I promised to write more about Doma, the Nepali girl for whose USA college applications so many of you gave such helpful advice. She submitted the last of 16 applications a couple of days ago and just got her first acceptance!
Doma has amazed me in the six years I have been her education sponsor. Her low-caste, very poor background is a great handicap in Nepal, especially for females. She has made extraordinary progress and will go far beyond what she has already achieved.
I met Doma’s mother, Niran, at the Kathmandu hotel where I began visiting in 2003. She had been working there since soon after her husband brought her from her village in the high hills. It was an arranged marriage and she was only 15 when Doma was born. She had no schooling, spoke only Tamang tribal language, and her husband soon abandoned her. The only job she could get was as a hotel maid. She learned Nepali and the hotel owner, Norkyel, helped her get a divorce. Her first few years were extremely difficult, especially because although she earned barely enough for necessities, she was determined to give Doma a good education. Remarriage is not an option for a Nepali woman with a child.
I chatted with Niran each time I visited because by then she had taught herself English. She also speaks Hindi and was learning Tibetan from a book left by a guest. When Nepal’s civil war ended in 2006, the Maoists began unionizing. I was friendly with Norkyel and he told me he had been giving Niran extra money for Doma’s schooling but he must stop. His staff was unionized now, so he must treat everyone the same. He asked if I would like to take over.
My wife had met Niran and was also attracted by her intelligence, humor and good work so I took over and began getting to know Doma. She was very shy. Tamang are close to the low end of the caste structure, her mom had only ever worked as a maid and Doma expected her future would be the same. I told her she could do better and must try because her mother had made great sacrifices to get her an education.

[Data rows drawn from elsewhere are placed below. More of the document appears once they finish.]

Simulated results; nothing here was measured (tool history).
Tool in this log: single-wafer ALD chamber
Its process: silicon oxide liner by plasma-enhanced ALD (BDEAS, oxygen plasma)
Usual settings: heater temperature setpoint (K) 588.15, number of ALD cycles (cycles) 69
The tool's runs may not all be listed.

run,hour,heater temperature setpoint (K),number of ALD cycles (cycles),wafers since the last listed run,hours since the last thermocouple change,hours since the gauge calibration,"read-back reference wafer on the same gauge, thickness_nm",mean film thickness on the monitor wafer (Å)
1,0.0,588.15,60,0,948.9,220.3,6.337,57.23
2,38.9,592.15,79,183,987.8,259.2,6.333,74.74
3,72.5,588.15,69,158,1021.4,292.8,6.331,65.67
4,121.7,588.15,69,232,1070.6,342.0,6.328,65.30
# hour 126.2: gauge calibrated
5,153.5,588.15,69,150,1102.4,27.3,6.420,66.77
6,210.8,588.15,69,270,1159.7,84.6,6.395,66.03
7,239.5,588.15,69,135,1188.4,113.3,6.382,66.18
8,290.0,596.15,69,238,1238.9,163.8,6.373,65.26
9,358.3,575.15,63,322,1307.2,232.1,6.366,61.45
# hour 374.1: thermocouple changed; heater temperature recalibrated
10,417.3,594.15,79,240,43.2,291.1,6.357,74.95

Doma did try, she slowly gained confidence, and her exam results improved. From her usual place in the middle, she reached 6th place, then 3rd. She said she could never do better because the top two students were wealthy and had tutors. The next year she came 2nd. That made a decisive difference. She had succeeded to a degree she hadn’t believed possible. Now she knew she might surprise herself still more.
Doma was 2nd again in 10th grade then transferred to a new school. Norkyel took her to several of the best ones, including Budhanilkantha (BNKS), the traditional choice of Nepal’s kings. Math was her strongest subject but she preferred arts and did not want to go to BNKS because they teach only science. We told her she should try. At last she told me: “I realized I am not a child now, so I should not be stubborn. Everybody says I should do this. Probably they are right.” She did try, and she was accepted.
How would she get on with high-caste kids from wealthy families who live in a way she had never imagined? It took a lot of courage at first, but she did fine. The only problem, she said, was her friends always had to pay for her when they went out from school. The school didn’t let kids out very often so it wasn’t a big problem.
Doma’s 10th grade results had been 85% in English and in the mid-90% range for math and science. In Junior year, she was 10th in her class of 40 with a mix of As and Bs despite having to navigate a very new environment. Then she grew over-confident and greatly over-committed to extracurricular activities. She was also sick during her final exams.
In Senior year, Doma led many cultural programs and did much volunteer work for school clubs. She was also selected for the annual ‘Quanta’ competition at City Montessori School, Lucknow, India. While taking part in the math competition, she led students from other countries in Nepali dance performance.
What Doma discovered about herself and her potential in two intensive years at BNKS is great preparation to overcome challenges she will meet in college and later.
Doma’s Math SAT 2 result is 730. Her spoken English is excellent but even the best Nepali schools do not provide good training in written English. Her best results so far are 89 for TOEFL, 490 for reading SAT and 410 for writing. While we wait for more admission decisions, she will continue to improve her written English and track her progress with more TOEFL tests.
In college, Doma will learn how to succeed with her dream. The Vice-Principal at her school before BNKS told me, “Doma is relentless. If she doesn’t understand something she will keep coming back with questions, more and more questions until she’s certain she does understand.” Her aspiration is to build a business in Nepal to provide good jobs for people like her and good services for customers. Nepal has very weak infrastructure in government, law and utilities. Doma believes that building a business will enable her to make the greatest contribution to transform her country.
Doma choreographed this dance shortly before she graduated from Budhanilkantha. It is, she told me: “Like Sherpa but not exactly. It’s a dance for people who live high in the mountains.” Sherpas and Doma’s Tamang people both came from Tibet long ago. Doma is the shorter of the two girls in red tops who enter from the left. She then dances in the center.
Over the next few weeks I will post some essays Doma wrote as part of her college applications. I’m so lucky to have found someone who is so worthwhile to help.